Fin Markowitz

We present two results. Part I is the first machine-checked formalization of Markowitz (1952) mean-variance optimization in Lean 4, covering the Merton (1972) closed-form solution, two-fund separation, the efficient frontier, and the Capital Market Line. The formalization comprises 29 Lean 4 statements (0 sorry, 0 axioms) across 6 files: 10 substantive algebraic verifications (Merton constraint satisfaction, GMV optimality, frontier parabola, two-fund combination), 8 structural lemmas (KKT rearrangements, Euler decomposition identities), and 11 definitional identities confirming type-level consistency.

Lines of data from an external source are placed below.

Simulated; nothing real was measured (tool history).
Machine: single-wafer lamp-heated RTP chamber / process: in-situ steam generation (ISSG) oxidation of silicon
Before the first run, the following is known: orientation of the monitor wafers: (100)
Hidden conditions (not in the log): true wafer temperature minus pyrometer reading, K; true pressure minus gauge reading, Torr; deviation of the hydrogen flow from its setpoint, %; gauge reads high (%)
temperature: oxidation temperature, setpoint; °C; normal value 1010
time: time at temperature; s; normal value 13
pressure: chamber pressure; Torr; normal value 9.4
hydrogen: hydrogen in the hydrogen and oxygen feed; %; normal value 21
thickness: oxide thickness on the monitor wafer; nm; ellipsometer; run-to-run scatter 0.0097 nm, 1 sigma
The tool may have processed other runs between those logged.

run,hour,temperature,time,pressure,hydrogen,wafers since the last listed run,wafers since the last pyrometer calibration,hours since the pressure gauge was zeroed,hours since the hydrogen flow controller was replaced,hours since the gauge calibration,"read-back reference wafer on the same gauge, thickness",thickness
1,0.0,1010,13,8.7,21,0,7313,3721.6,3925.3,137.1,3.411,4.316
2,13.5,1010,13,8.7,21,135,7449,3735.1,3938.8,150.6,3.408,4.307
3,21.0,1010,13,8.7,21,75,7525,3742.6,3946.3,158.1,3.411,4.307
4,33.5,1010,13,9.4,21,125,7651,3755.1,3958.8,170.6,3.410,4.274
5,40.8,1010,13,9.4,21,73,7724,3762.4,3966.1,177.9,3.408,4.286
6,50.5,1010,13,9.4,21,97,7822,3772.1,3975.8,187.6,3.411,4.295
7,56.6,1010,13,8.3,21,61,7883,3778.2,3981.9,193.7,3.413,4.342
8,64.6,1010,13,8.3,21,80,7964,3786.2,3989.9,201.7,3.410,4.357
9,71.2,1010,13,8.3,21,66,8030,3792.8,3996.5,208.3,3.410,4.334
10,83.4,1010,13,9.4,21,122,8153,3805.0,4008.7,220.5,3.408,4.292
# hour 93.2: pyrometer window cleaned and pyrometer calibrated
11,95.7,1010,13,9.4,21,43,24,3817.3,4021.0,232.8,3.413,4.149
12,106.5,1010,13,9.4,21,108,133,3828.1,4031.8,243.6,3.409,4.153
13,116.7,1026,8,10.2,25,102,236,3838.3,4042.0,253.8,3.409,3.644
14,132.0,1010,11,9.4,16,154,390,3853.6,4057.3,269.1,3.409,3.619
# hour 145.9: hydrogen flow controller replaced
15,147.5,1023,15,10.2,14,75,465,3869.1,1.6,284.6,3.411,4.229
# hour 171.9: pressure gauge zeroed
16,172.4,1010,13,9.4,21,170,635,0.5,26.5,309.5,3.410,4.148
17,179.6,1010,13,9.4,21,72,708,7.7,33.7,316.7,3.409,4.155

Part II extends the framework from mean-variance to mean-CVaR using the Spectral Fenton Distribution (Nagy, 2026a). Classical mean-variance optimization minimizes \(w^T \Sigma w\), a symmetric measure that penalizes upside and downside equally. We replace variance with Conditional Value-at-Risk (CVaR), a coherent risk measure that captures tail risk. The key obstacle --- that CVaR has no closed form for correlated lognormal portfolios --- is resolved by the Spectral Fenton Distribution, which provides an analytic CVaR from 128 Fourier coefficients. We derive the analytic gradient \(\partial \text{CVaR}_\alpha / \partial w_i\) via the chain rule through the characteristic function, enabling gradient-based mean-CVaR optimization without Monte Carlo simulation. For a 5-asset portfolio, the analytic gradient is \(\sim\)21\(\times\) faster than finite-difference Monte Carlo; for larger portfolios, the speedup grows linearly with \(n\) due to the \(O(n)\) analytic gradient versus \(O(n)\) Monte Carlo reruns. The mean-CVaR efficient frontier is non-parabolic and asymmetric, reflecting the lognormal tail structure that mean-variance optimization ignores. The ES kernel underlying the gradient is Lean-verified; the chain rule through the product characteristic function is an analytic derivation whose algebraic structure (linearity, scale invariance) is formalized but whose full measure-theoretic content is not machine-checked.